Find all intersection points (with integer coordinates) of $$y=p$$ and $$y=|x^2+2x-15|$$ if p is prime number.
Now what I tried:
$$|x^2+2x-15|=p$$
then
$$|(x+1)^2-16|=p$$
then
$$(x+1)^2=16-p$$ $$or$$ $$(x+1)^2=p+16$$
So $p+16$ and $16-p$ must be square numbers. I found that if $p=7$ $$(x+1)^2=9$$ so $x=2$ or $x=-4$, therefore intersection points, which I found are $(2;7)$ and $(-4;7)$. But how to find other intersection points or prove that there are no others?

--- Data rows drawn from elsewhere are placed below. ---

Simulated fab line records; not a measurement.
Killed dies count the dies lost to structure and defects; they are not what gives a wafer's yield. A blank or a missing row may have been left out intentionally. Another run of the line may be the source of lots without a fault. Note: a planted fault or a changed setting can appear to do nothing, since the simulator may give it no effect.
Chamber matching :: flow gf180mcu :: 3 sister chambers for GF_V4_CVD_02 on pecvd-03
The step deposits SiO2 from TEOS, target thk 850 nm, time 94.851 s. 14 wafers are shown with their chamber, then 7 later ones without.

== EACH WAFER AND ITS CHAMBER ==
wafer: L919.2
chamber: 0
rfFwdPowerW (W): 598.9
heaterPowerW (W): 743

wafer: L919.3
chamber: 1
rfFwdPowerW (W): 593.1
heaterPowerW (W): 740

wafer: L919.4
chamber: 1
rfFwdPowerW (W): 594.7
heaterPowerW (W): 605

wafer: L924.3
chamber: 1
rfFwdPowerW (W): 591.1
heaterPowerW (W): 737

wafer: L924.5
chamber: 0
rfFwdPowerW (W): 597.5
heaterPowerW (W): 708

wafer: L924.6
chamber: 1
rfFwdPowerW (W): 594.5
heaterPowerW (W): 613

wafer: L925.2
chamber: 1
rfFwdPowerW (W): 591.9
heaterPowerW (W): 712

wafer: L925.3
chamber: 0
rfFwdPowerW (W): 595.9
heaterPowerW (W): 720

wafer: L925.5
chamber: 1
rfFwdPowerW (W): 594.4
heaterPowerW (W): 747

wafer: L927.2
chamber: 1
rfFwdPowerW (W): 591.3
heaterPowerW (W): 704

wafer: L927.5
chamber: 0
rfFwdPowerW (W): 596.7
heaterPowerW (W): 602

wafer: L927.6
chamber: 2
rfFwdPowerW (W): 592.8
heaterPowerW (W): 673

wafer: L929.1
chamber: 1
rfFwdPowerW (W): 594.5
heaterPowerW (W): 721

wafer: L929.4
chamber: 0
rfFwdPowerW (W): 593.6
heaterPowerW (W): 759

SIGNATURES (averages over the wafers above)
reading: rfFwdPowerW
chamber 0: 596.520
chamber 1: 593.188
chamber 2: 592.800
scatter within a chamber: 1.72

You can instead write $y=x^2 + 2x - 15$ as $$y=(x+5)(x-3).$$ Then, we are searching for integers $x$ such that $$p=|(x+5)(x-3)| = |x+5| \cdot |x-3|$$ where $p$ is a prime. Thus, $$\begin{align}\text{either} \quad &|x+5| = 1 \quad\\ \text{or} \quad &|x-3|=1.\end{align}$$ Now, $$ \begin{align} |x+5| = 1 &\Leftrightarrow x = -6 \quad \text{or} \quad x=-4 \\ |x-3| = 1 &\Leftrightarrow x = \phantom{-}2 \quad \text{or} \quad x=\phantom{-}4. \end{align} $$ Thus, these are the only possible integer values that $x$ can take. Evaluating $|(x+5)(x-3)|$ at these values, we can check whether or not the value is prime. $$ \begin{align} x = -6 &\Rightarrow |(x+5)(x-3)| = 9 \leftarrow \text{NOT prime} \\ x = -4 &\Rightarrow |(x+5)(x-3)| = 7 \leftarrow \text{prime} \\ x = \phantom{-}2 &\Rightarrow |(x+5)(x-3)| = 7 \leftarrow \text{prime} \\ x = \phantom{-}4 &\Rightarrow |(x+5)(x-3)| = 9 \leftarrow \text{NOT prime} \end{align} $$ Thus, $(x,p) = (-4,7)$ and $(x,p) = (2,7)$ are the only possible solutions.